Tuesday, 4 September 2012

Tuesday Ten

I went to the library in the town where I work today, to see what books they had from the reading list from the new A-level unit we're starting next week. I was quite excited because I adored my local library as a child and this one is in a big brick building in the town centre, so I thought it was going to be comparable.

Unfortunately, it was not. I should have realised that in a town roughly a tenth of the size, and against the background of cuts from the last few years, the library was not going to be all that. But it was a bit depressing, tbh. They had a very small amount of History books and nothing on Italy, this year's specialist subject.

Driving home, I started to think about all the things I loved about the library as a child.

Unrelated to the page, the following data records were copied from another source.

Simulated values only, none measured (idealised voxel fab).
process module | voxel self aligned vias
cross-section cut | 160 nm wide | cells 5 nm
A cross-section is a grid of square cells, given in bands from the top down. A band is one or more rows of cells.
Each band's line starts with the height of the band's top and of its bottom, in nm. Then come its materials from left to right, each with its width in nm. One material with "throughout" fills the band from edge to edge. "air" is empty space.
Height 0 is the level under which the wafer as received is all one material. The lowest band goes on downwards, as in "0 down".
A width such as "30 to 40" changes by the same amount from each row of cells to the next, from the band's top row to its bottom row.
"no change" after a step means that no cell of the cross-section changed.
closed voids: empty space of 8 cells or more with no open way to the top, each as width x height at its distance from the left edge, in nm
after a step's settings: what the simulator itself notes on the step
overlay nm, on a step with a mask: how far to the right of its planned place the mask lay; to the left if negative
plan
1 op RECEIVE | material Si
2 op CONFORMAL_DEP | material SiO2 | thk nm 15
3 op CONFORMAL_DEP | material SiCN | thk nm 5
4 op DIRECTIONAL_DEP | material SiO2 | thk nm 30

1. It was orange. Acres of orange carpet with white walls and orange signage, everywhere. Oddly comforting.
2. It was HUGE. This was Portsmouth Central Library, and it was over four floors, and airy and open plan and light. Nobody could ever run out of things to read.
3. It was one of the few places as a child that I felt I was a success. I graduated from the child/teen fiction basement (with a whole wall of glass windows) to the adult fiction ground floor before I was a teenager and it felt like an achievement. I'd leave every month with my maximum allowance of books, and read them all. I was *so* pleased when a particular birthday came (I forget which one) and my allowance went up.
4. There was a cafe at the top - the Crow's Nest - which was extremely posh. Special Occasions Only. There were rooms up there were I had to go for my piano exams, too.
5. There was a local history bit that you had to check in to, and my friend Jenni and I used to go and look up who had lived in our houses before we did. I found out that our house had been a vicarage for a church that no longer existed. I think this gave me a real passion for history because it's the first time I can remember thinking about the people who had walked on those floors before I did, which is one of my favourite daydreams when I visit a historic place.
6. There were funny little study rooms on the second floor. You had to book them. I can't remember their names - I want to say cartels but that's not it. Anyway. I remember booking one out to study in as an A-level student and feeling so grown up because only university students studied in the central library. By sixth form, that may have been my main reason for going there.
7. By my mid-teens they had a great collection of CDs and this is where I found one of my favourite albums of all time, Jam by Little Angels. I kept it checked out for as many times in a row as I was allowed.
8. I discovered so many great writers there. The one that rises to the top of my mind is Graham Greene. I used to trawl the fiction for new authors, spurned sci-fi and detective novels in favour of what I suppose you'd call literary fiction, and particularly delighted in anything that might shock Mother Hand. Nabokov's Lolita, and Rushdie's Midnight's Children; though I never managed to read the latter.
9. It kept me supplied in cook books of every variety. 
10. It had a revolving door, and was always warm.

I expect it wasn't really that big, not really that airy, I didn't read quite that much and the cafe wasn't really that posh. But really, it must have been my most favourite place as a child because my memories of it are very strong. Mother Hand worked there when she was pregnant with me, so I always felt an affinity with the place.

It's sad that libraries aren't like that for me now. Gone are the days when I can go and check out five or six fiction books and read them in a month - the last time I can remember doing that was when I lived with Father Hand and discovered Ian Rankin. I have no cause to go and study in one and my local one is a bit depressing, though better than the one where I work (even our school library is better than that one, sadly). But, I have decided that if I can't get a book on Kindle and it's not one I need for reference for school, it must come from the library in future - while it still can.